Ham cycled through his repertoire: rock, pop, reggaeton, hip-hop and jazz. He mixed in the sound of his youth—he still falls hard for Earth, Wind & Fire and Hall & Oates—and kept the set pumping. At one point, a listener requested gospel and he found a soaring anthem to throw into the mix. He ended the night feeling more satisfied than he had in a week.
“Then I was like, ‘What if I just do a gospel set on Sunday?’” he recalled. Ham had grown up going to church, but his work often meant that he was out on weekends. Now he was home. “So I tried it. I had like, 400 people watching, and 6,000 comments."
In the month since, he has hosted weekly gospel sets each Sunday, most of which run for three or four hours. During the week he has hopped on for short sets, added signature drinks for listening parties. He's taken time to fête departed icons including Luther Vandross, who would have been 69 years old on April 20.
"When I’m DJ-ing [at events], I pull out all the stops," he said. "I do the dry ice, the lighting and sound. I want people to have that kind of concert experience.”
In addition to keeping him busy—Ham is currently isolating at home and living off of savings as months of work remain cancelled—he said that it’s a way to give back to a community that has supported him for decades.
|Image courtesy Herman Ham.|
Born and raised in New Haven’s Hill neighborhood in the 1970s, he grew up loving music. He frequented venues that used to populate the city: the long-gone Montego Bay and Cat Club, Brick N’ Wood in the former New Haven Clock Company, a spot called Tony’s on York Street, which would stop playing music and start serving breakfast around 2 a.m.
Ten years ago, a friend gave him an old hard drive, and Ham started playing music between live sets from the The Rahsaan Langley Project. The more he practiced, the better he got—and the more people wanted him for their major life events. Now, he said he considers it “a blessing” that he can use that skill to keep his fans dancing through a public health crisis.

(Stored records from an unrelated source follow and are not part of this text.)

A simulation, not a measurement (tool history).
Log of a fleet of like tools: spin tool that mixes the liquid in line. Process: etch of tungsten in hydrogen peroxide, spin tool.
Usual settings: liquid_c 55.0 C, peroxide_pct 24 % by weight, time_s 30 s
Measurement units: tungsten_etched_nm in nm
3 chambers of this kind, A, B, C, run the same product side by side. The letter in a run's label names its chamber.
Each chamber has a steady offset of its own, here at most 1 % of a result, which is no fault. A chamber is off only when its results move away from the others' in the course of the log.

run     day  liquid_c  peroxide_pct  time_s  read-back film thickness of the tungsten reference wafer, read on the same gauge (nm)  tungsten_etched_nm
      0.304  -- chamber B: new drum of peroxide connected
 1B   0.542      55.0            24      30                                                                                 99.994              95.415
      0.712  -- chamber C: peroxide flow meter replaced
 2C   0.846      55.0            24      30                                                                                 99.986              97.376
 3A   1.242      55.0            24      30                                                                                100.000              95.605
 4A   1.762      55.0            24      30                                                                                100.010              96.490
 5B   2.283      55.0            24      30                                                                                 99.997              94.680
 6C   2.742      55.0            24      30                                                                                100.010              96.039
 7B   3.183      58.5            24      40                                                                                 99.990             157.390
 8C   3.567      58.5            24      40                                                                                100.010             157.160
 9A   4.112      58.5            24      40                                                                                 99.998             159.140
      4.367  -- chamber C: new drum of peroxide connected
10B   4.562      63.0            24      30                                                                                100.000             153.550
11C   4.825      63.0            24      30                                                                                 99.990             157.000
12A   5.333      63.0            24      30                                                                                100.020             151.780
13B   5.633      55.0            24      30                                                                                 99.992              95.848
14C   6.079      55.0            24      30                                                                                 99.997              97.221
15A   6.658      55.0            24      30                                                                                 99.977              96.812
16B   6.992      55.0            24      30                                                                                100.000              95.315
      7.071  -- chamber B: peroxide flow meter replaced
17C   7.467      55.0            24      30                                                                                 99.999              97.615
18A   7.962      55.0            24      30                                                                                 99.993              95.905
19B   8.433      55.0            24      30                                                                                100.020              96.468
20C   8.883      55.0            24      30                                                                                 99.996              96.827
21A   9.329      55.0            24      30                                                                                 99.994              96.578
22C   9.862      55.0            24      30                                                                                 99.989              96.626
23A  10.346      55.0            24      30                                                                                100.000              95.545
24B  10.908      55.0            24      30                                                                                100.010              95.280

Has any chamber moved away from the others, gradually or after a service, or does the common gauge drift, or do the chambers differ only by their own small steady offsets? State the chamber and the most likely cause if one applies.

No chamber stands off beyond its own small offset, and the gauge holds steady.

Before launching into his musical tribute Tuesday, he waxed poetic on Prince’s sheer genius. During the musician’s life, Ham saw him perform twice—once at Connecticut’s Oakdale Theater in the 1990s, and once at Madison Square Garden in New York City. He recalled the concert as “like a time warp,” where the crowd arrived in head-to-toe purple outfits. Since, Ham has been building a Prince discography that he can flip through off the top of his head.
“Prince was a musical genius,” he said. “I love, love, love Prince. The guy produced and wrote so much stuff in his own studio, he taught himself 15 instruments, and he was also a very private kind of guy.”
As he rolled out a set Tuesday, dozens of viewers tuned in. Some faithful listeners had posted thank you messages to his wall (“A DJ saved my life tonight!”) before he began. Others wrote in with comments beside the videos, fixing their purple rain cocktails from New Haven to Florida, where several of Ham’s cousins live.
As requests flooded the feed, he joked that there was no song he hadn’t already thought of. Somewhere around Prince’s 2004 “Musicology,” he promised listeners he was just getting started. As the musician plowed through “And God Created Women,” Ham announced that “this is my joint right here!” and rocked with the lyrics.
By the time he got to a cover of Bonnie Rait’s “I Can’t Make You Love Me,” he was gliding. He soared through Stevie Nicks’ tribute to “Little Red Corvette,” peppering the track with the history of the song. Then, at the end of almost four hours, he announced that the party would be ending.
“You know how I gotta end the night,” he said. “You know. I’m just saying.”
He stepped away from the table to reveal an image of Prince in the background. The first notes of “Purple Rain” filled an empty room bathed in pink and purple light. Ham smiled, did a little shoulder shrug, and listened as Prince played himself out. He promised that he’d return soon. He is now doing Reggaeton on Thursday afternoons as well as gospel on Sunday mornings.
“Maybe I’ll pop up and do a midday mix,” he said. “Thanks for hanging out with me and the Purple One. We will talk soon.”